What's in a Business Plan

Mention a business plan and it sends shivers down the spine of most business owners.

Many business owners don't identify with the benefits of having a business plan. The structure of a business plan is also seen as a mystery or simply a collection of statement with little structure or ability to describe how the business will progress.

This page will provide you with a basic understanding of a business plan structure, the processes involved and how to maintain your plan. Let me stay right now, unless you document a business plan you don't have one. Why?

    • You can only share your business ideas and plans with others when they are written down.
    • It ensures everyone is working from the same page and heading toward your goals. (Vision)
    • It allows you to analyse what you do or don't know and what action you need to take to secure opportunities and reduce threats.
    • It allows you to measure progress and if you are on track.
    • It makes you look at your business in terms of your environments so that you can adapt quickly to change.
    • Businesses that use a business plan succeed and become leaders.


Every business owner can easily describe the business in terms of current products, services, types of clients, supplies and internal business systems etc. This is the “NOW” in the following diagram.

Where To

This is called the "Vision" and is by far the most important factor to creating a successful business. If you can't visualise your business, smell it, feel it, see it or see how people will interact with it, then you don't have a vision right now and if you are about to start a new business, We suggest you stop right now until you have the vision clear in your head.

Think of the vision as an external statement. What would you like your clients to say about your business, products or service. Eg. "I like using the XYZ Fitness Centre as it's lots of fun and I feel better and happy." Part of your vision is in this message.

As this is such an important stage in building a business we have created a separate page on the Vision and Mission.

How & SWOT

Let's use a tool called the SWOT Analysis (Strengths, Weaknesses, Opportunities and Threats). It's an analysis process of identifying elements of your business in terms of strengths and weaknesses. Or to identify what opportunities exist for your business or what threats (risk) may impact on your business.

To the left of SWOT table in our chart below, you will find listed what you may or may not know. This helps you identify how you can use your Knowledge, Skills or Resources to create Opportunities or reduce Threats as seen as Actions on the right of the SWOT table.

Knowledge, Skills or Resources


      • What you know or don't know,
      • Your in house skills or lack off,
      • What resources you have or don't.

Validate and update your knowledge regularly and research what you need to know.

For example, do you know how many potential customers you have in your market location, what their disposable income is and how they buy your type of products? Do you need a phone app or setup stores? Etc.

Understanding your potential customers needs, what laws or licensing you may need, what your competitors are doing are all critical to creating and maintaining a business plan.

You will notice on the chart we have (E)xternal and (I)nternal items.

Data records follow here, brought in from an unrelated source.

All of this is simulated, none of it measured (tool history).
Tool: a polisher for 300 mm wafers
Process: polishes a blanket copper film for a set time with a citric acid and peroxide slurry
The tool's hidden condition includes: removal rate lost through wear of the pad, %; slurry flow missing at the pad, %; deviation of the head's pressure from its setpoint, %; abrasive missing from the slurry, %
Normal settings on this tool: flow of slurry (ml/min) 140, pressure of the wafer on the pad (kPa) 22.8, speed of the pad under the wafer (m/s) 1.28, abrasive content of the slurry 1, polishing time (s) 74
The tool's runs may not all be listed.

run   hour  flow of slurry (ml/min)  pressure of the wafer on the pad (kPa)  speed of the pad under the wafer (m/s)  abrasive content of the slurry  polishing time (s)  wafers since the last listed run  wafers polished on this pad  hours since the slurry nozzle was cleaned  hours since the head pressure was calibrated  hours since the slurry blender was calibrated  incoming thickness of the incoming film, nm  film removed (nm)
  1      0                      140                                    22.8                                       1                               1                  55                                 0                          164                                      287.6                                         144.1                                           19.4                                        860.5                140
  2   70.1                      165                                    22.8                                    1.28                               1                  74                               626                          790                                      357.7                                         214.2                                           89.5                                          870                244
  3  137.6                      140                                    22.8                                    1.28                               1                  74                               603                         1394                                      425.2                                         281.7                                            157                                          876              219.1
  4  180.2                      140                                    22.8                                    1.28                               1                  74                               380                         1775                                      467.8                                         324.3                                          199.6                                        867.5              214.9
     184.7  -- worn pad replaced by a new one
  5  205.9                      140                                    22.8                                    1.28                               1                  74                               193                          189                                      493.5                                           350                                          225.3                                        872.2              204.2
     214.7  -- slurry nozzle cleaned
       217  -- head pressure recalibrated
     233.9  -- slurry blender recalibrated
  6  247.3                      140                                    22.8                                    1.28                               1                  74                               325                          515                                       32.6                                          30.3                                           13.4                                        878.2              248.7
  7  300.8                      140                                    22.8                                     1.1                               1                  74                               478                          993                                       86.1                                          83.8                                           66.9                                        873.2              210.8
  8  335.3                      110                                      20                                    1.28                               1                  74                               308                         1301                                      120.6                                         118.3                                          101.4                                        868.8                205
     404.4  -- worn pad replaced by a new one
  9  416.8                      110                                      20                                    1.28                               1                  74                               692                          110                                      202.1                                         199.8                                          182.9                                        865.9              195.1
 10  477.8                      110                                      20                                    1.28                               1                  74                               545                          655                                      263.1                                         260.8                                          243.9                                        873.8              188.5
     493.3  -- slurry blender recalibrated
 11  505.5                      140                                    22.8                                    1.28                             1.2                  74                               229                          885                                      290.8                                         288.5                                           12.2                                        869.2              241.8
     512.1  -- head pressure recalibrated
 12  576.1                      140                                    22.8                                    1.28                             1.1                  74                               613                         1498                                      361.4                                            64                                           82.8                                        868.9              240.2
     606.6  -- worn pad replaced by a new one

      • External items you can't control but you need to know about them. This is why a business plan is never set in concrete. Your environment is constantly changing and your business needs to adapt with change.
      • Internal items are ones that you have a large degree of control. A good business will always be looking at opportunities to improve processes or safety standards.


Once you have identified an Action you need to check that it's inline with the Vision. Sometime we identify Opportunities to Threats, but they don't fit our Vision so you need to reconsider these. Eg. If part of your Vision states that you make it easy for your clients and then you have an Action that makes it difficult for clients, then rethink it or remove it.

Actions are like little plans that include: (See also Smart Goals)

      • Cost and time involved.
      • Potential return or saving created. (ROI - Return on investment)
      • Who is doing what, when, where and why.
      • How is it going to happen.
      • What stakeholders or resources you may need.
      • How you will measure the level of success. (If you can't measure the outcome, then don't do it)

Last point on Actions, Don't go overboard and keep the number of Actions to a small number that can be achieved. Plan to succeed.

Action Plan & Budget

The Action Plan is simply scheduling the tasks contained in each Action with a start and end date.

Normally a Budget will show your expected Income, Cost Of Goods (Direct Cost), Operational Cost (Overheads) and Cash Flow Analysis.

To help you schedule and build a budget we have provided a link to a "Proactive Budget Worksheet" on the right side bar of this page. Instructions are provided within the spreadsheet and it allows you to enter your own time to complete each Action.


Sometimes you will find that your cash flow will restrict what you can do and when.

Fine Tune - Consider alternatives:-

      • Can we reschedule.
      • Can the Actions be changed or removed.
      • Can the Action be performed over a longer period of time.
      • Can the Action be broken up into small parts.
      • Can we presell or raise income with early adopters or an early bird price.

Action, Measure, Review & Adjust

Now that you have created a Business Plan, Action, Measure, Review and Adjust.

Sit down with your team and / or an external consultant each month to check progress with the business plan and make changes as required.

To measure your business you will need your financials figures up to date so ensure your bookkeeping person sticks to a deadline in providing you with accurate and current information in terms of a Profit & Loss Report, Balance Sheet and Cash flow.